After the Vichy government took over, they started to transport Jewish families to the death camps

Elmes stayed in Spain until the end of the civil war, then embarked on a nightmarish journey across the mountains into France, where up to a million Spanish refugees were living in camps. “She got clothes and food, not just for the people in the camps but for everyone in the area, which was suffering terribly,” says Moynihan. “After the Vichy government took over, they started to transport Jewish families to the death camps. Mary Elmes and the Quakers tried to find ways to get the children out.”

It was dangerous work – Elmes sometimes put children in the boot of her car – which inevitably brought her to the attention of the Gestapo. She was arrested and sent to the notorious Frasnes Prison outside Paris, but was released after six months.

The Woman Is Present is structured as a series of monologues in which Steinberg, Elmes and a number of other women tell their own stories. How do Smashing Times go about re-working these already dramatic stories as theatrical performances? "For a long time we've been making performances where people share their stories and then we fictionalise them to protect their privacy," Moynihan says. "We wanted to fictionalised these stories, too – but we found we couldn't. The power comes from the naming of the women."

Moynihan has written two of the pieces in The Woman Is Present; the other writers are Deirdre Kinahan, Fiona Bawn Thompson and Paul Kennedy. Was it a harrowing business, researching these lives lived among the horrors of war and genocide? "On one level," she says. But it was also inspirational. "What comes across is the incredible spirit of the women. They're all extraordinary in their determination to stand up for human dignity. None of them accepted the oppression that was imposed on them; each one fought back in their own way."

It’s important to acknowledge and remember what happened during the second World War, she says. But the example of these astonishing women also offers hope – and inspiration – to those of us who are growing ever more dismayed by what’s currently happening in the world.

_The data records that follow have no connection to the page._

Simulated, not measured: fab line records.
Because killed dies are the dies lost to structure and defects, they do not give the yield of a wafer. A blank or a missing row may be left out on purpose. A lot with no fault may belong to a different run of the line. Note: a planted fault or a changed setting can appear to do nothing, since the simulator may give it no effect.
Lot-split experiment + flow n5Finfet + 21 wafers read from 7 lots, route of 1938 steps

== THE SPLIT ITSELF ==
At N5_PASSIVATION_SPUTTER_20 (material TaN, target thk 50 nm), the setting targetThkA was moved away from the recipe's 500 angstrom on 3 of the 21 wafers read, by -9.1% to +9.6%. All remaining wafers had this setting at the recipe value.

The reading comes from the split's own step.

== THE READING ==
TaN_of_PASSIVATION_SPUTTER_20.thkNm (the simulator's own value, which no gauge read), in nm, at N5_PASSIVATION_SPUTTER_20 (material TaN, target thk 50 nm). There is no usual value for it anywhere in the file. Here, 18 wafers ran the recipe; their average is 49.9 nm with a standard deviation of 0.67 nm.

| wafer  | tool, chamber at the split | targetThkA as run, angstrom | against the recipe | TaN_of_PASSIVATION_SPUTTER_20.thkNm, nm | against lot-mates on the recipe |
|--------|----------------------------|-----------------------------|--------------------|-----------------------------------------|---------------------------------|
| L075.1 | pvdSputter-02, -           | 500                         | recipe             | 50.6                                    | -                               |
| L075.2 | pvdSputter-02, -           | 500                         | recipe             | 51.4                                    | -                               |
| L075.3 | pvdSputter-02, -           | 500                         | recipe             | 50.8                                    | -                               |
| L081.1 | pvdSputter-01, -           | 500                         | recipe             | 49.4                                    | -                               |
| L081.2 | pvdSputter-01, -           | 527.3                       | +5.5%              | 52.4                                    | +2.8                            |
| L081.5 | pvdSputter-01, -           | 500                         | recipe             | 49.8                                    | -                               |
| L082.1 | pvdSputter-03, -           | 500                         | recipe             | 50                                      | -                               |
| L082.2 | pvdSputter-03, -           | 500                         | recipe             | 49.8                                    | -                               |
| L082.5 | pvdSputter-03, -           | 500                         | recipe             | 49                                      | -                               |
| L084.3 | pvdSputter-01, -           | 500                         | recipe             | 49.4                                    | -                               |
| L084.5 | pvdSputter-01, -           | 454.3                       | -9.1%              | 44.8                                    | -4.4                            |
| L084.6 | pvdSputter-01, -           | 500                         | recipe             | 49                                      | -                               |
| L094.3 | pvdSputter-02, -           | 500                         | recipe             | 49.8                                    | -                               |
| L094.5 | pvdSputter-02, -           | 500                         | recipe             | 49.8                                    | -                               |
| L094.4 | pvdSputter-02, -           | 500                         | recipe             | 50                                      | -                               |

We found ourselves looking at the exact same pictures – except they were in colour . . . people fleeing from Syria

“We wanted to see for ourselves the journey that Mary Elmes would have made,” Moynihan recalls. “So one day, in rehearsal, we were watching some old black-and-white BBC film of Spanish refugees crossing the mountains into France,

"Then, when we went home, we were watching the news on TV. And we found ourselves looking at the exact same pictures – except they were in colour, and they were of people fleeing from Syria. It was so similar. That's why we think these stories are so relevant today." "The Woman Is Present" is at An Táin Arts Centre, Dundalk, Co Louth, on Sept 28. It then tours to Lisburn (Oct 7), Belfast (Oct 10), Omagh (Oct 11), Bray (Oct 20), TCD (Oct 25-26), Wexford Arts Centre (Nov 1), Germany (Nov 19), Blanchardstown (Nov 30) and Derry (Feb 24, 2018). For more information, including a digital booklet which tells the stories of 23 women from the second World War, see smashingtimes.ie

HUMANITY IN THE DETAILS

It’s easy to feel overwhelmed by an international catastrophe as enormous as that of the Holocaust. But when you begin to dig beneath the surface of history, you find tiny threads of personal connection. These are the sparks of light in the darkness: and that’s where empathy begins. Here are some of the sparks that helped Smashing Times to recreate the stories of women from the second World War.

* In the archive of the Irish Jewish Museum is a postcard. It is believed that Ettie Steinberg addressed it to her family in Dublin and threw it from the moving cattle car in which she and her family were being deported to Auschwitz. It was found by a passer-by, and posted a few days after Steinberg, her husband, and their son were murdered.

* When Moynihan began to research the life of Mary Elmes she found a very old blog on a Quaker website. She sent off an email, and was put in touch with an Englishman called Bernard Wilson who had a house in the south of France. He got interested in what had happened there during the war – and kept hearing the name “Miss Mary”. Eventually, he wrote a book about Mary Elmes.

Since then more information about Elmes has emerged, much of which will be contained in a new biography, A Time to Risk All, by Clodagh Finn. Finn contacted one of the people who, as a child, was saved by Elmes. He is now an academic in New York. The book will be published by Gill Books in October.